To edit a description, copy the text from the default description (desc_script) to desc_enwiki, e.g. for error 1:

 error_001_desc_script=This article has no bold title like '''Title'''. END
 error_001_desc_enwiki=This article has no bold title like '''title'''. END

I think it would be helpful if any element that can be fixed with AWB be marked as such. -- User:Docu

That would probably be a good idea... I'd add it myself except that I don't know what AWB fixes! Anyone? –Drilnoth (TC) 00:52, 30 March 2009 (UTC)
I'll have a go at this later today. Rjwilmsi 11:05, 30 March 2009 (UTC)
Hmm, I got sidetracked. but will work on this over the next few days. Rjwilmsi 22:37, 30 March 2009 (UTC)

I marked some of them. They seem to be the type of changes after which my usual AWB settings skip saving. -- User:Docu

For error 7, I made a feature request at WT:AutoWikiBrowser/Feature requests#Section header level (WikiProject Check Wikipedia #7). It might as well be fixed in any article. -- User:Docu

A clever trick - or not?[edit]

From Bihar:

{{#switch: {{#expr: {{CURRENTHOUR}} mod 1}}
|0 = [[Image:Secretariat Building patna.JPG|left|170px|thumb|Vidhansabha Building, [[Patna]]]] 
|1 = [[Image:Patnahighcourt.jpg|left|180px|thumb|Patna high court, [[Patna]]]]
}}

Opinions? GregorB (talk) 19:20, 30 March 2009 (UTC)

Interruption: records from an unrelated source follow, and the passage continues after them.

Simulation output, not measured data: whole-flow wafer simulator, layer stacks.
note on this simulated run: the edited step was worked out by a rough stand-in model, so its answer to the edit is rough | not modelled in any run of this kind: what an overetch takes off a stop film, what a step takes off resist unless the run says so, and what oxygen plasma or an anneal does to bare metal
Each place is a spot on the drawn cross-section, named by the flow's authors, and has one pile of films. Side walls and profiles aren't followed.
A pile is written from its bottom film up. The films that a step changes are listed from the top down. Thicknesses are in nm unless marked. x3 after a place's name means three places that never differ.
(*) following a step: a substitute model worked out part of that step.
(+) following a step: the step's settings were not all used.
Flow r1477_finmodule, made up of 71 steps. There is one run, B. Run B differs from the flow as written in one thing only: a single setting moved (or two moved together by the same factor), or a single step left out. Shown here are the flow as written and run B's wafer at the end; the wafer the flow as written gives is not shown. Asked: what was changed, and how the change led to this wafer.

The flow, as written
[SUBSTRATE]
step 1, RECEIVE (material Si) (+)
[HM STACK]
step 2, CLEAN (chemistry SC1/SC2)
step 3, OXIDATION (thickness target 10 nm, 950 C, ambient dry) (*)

I think that it is an interesting concept, but doesn't really make sense. The article changes based on the time of day? What?! It just doesn't really seem quite right. Something could be brought up at one of the village pumps about this, perhaps a template being created to standardize such pseudo-randomization across a number of articles. –Drilnoth (TC) 21:10, 30 March 2009 (UTC)
A clever trick yes, but per standards, no. If there are multiple relevant images for the article and not enough space to show them all full size then surely a gallery should be used to make them all available to readers. Rjwilmsi 22:36, 30 March 2009 (UTC)
I tend to agree... Although we all accept the notion of article changing through revisions, the idea that an article changes in a somewhat random way, without the underlying content being revised, is a bit unsettling to me. Of course, for the purposes of Check Wikipedia, this should be either done through a template, or not be done at all. GregorB (talk) 11:35, 31 March 2009 (UTC)
I have removed the code and just left the images in the article. –Drilnoth (TC) 12:17, 31 March 2009 (UTC)

Nice changes[edit]

Nice updates, Stefan! Do you know if it is yet possible to include the "lowest-priority" pages in the list? –Drilnoth (TC) 21:10, 30 March 2009 (UTC)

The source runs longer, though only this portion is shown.